Graham Farmelo in The Guardian:
Leading scientists often talk about science in ways that are patently unscientific. In his new book, the Nobel prizewinning American theoretical physicist Frank Wilczek asks: “Is the world a work of art?” Such a question is surely impossible to consider in scientific terms, using only statements that could be proved to be wrong. Any answer to the question is certain to be merely a matter of opinion. Compared with other branches of science, theoretical physics has produced more than its share of scientific aesthetes, including Albert Einstein and Paul Dirac, who both had the rare experience of producing theories commonly described as beautiful, akin to great works of art. Perhaps it was partly for this reason that these two great scientists took as their lodestar the ill-defined concept of beauty. For Dirac, mathematical beauty was “almost a religion”. I doubt whether Wilczek would go that far, but he is deeply enamoured of the symmetries and harmonies at the heart of nature. A Beautiful Question is the most recent of the books he has written on this theme and in my view it is his best, most likely to appeal to readers who have plenty of curiosity but little or no knowledge of mathematics. (Full disclosure: he contributed to the collection of essays It Must be Beautiful that I edited over a decade ago.)

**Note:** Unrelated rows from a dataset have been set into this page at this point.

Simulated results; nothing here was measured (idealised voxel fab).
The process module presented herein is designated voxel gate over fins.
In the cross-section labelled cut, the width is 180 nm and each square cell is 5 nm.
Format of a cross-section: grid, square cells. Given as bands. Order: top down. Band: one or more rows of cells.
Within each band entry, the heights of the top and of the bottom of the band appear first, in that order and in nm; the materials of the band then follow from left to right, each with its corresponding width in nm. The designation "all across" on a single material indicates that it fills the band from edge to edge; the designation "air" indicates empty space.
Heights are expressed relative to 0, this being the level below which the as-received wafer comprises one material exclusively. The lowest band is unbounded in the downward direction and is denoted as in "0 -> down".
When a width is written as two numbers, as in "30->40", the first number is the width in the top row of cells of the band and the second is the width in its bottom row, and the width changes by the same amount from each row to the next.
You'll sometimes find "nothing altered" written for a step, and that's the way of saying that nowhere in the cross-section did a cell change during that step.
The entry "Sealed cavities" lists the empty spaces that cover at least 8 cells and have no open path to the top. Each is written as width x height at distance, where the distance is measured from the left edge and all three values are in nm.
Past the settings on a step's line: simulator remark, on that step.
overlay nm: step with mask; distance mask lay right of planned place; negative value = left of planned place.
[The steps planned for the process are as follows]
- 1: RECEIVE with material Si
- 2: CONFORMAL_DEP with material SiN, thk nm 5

Wilczek begins with what he calls “a meditation” in ancient Greece. He especially admires Plato, who took a geometric approach to understanding matter and the universe. Although many of these ideas can now look strange to modern eyes, they also appear to be profound, influential and far-sighted. As Wilczek points out, modern theories of the most basic constituents of matter and their most fundamental interactions “are rooted in heightened of symmetry that would surely make Plato smile”. But it is in the sections of the book dealing with modern theories that Wilczek is at his most illuminating. He describes how Einstein brought “a new style into thinking about nature’s fundamental principles” using “beauty, in the form of symmetry”. Almost a century ago, this led him – after an eight-year struggle – to a new understanding of gravity, in terms of the curvature of space-time, in his monumental general theory of relativity.